Plaintiff drops case against Vatican

Steven Dubois Associated Press

PORTLAND – A former Oregon man who said he was sexually abused by a pedophile priest nearly 50 years ago has withdrawn his appeal of a ruling that said the Vatican did not employ the priest and is not liable for damages.

Lawyer Jeff Anderson named the Vatican as one of the defendants in the 2002 lawsuit he filed on behalf of the man identified as John Doe. Anderson said Tuesday his client still believes “all roads lead to Rome” but has grown weary of the long legal odyssey. The decision was made shortly before a deadline to reply to the Vatican’s appellate briefing.

“This survivor decided that we should pursue this effort, but through other means and not his case,” said Anderson, who is based in Minnesota.

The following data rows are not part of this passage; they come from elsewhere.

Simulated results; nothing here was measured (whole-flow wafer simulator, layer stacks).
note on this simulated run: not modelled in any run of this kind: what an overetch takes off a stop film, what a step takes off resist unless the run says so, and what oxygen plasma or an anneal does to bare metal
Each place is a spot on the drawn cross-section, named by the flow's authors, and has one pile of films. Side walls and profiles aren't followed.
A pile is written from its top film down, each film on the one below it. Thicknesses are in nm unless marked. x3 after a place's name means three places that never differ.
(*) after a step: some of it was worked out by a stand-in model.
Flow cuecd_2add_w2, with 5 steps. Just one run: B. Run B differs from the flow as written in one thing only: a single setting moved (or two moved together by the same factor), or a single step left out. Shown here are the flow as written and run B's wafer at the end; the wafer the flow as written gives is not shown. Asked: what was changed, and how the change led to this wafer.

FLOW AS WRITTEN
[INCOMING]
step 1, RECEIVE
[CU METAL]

The Vatican’s lawyer, Jeffrey Lena, said the case that ended at the 9th U.S. Circuit Court of Appeals was “way over the top” and should have never been filed.

Neither side disputes that the Rev. Andrew Ronan, a priest of the Friar Servants and Mary order, abused children in Ireland and Chicago before he was transferred to Portland. John Doe was 15 when he was allegedly molested in 1965.

Ronan left the priesthood in 1966, shortly after the Portland archdiocese began a proceeding against him. The Vatican approved the departure, returning him to lay status. Ronan died in 1992.

The plaintiff, who reached a settlement with the religious order, said the Vatican should also be financially liable. He and his lawyer alleged that the Vatican approved the transfers to hide Ronan’s behavior. The Vatican, however, said it learned of Ronan’s actions after he got to Portland, and it does not control the movement of individual priests across the world.

U.S. District Court Judge Michael Mosman examined thousands of pages of documents before determining last year that the Vatican did not employ Ronan and was not involved in the priest’s transfers. An employee relationship between the Vatican and Ronan could have allowed for an exception to a federal law that generally prohibits lawsuits against foreign sovereign entities.

Lena said Doe and Anderson had the documents showing that only the religious order knew about Ronan’s abuse. “They just continued to beat on this case way beyond when they knew it should have died.”

He said in a statement that the case is the third of its kind to “disintegrate in the face of legal and factual challenge,” referring to lawsuits against the Holy See filed in Kentucky and Wisconsin and later withdrawn.

Anderson said an earlier ruling in which the judge said the Vatican is not immune under the Foreign Sovereign Immunities Act was an important win, and the dropping of Doe’s lawsuit will not end his effort to hold the Vatican accountable.

“Far from the end,” he said. “For us, it’s the beginning because this case is the one that opened the door.”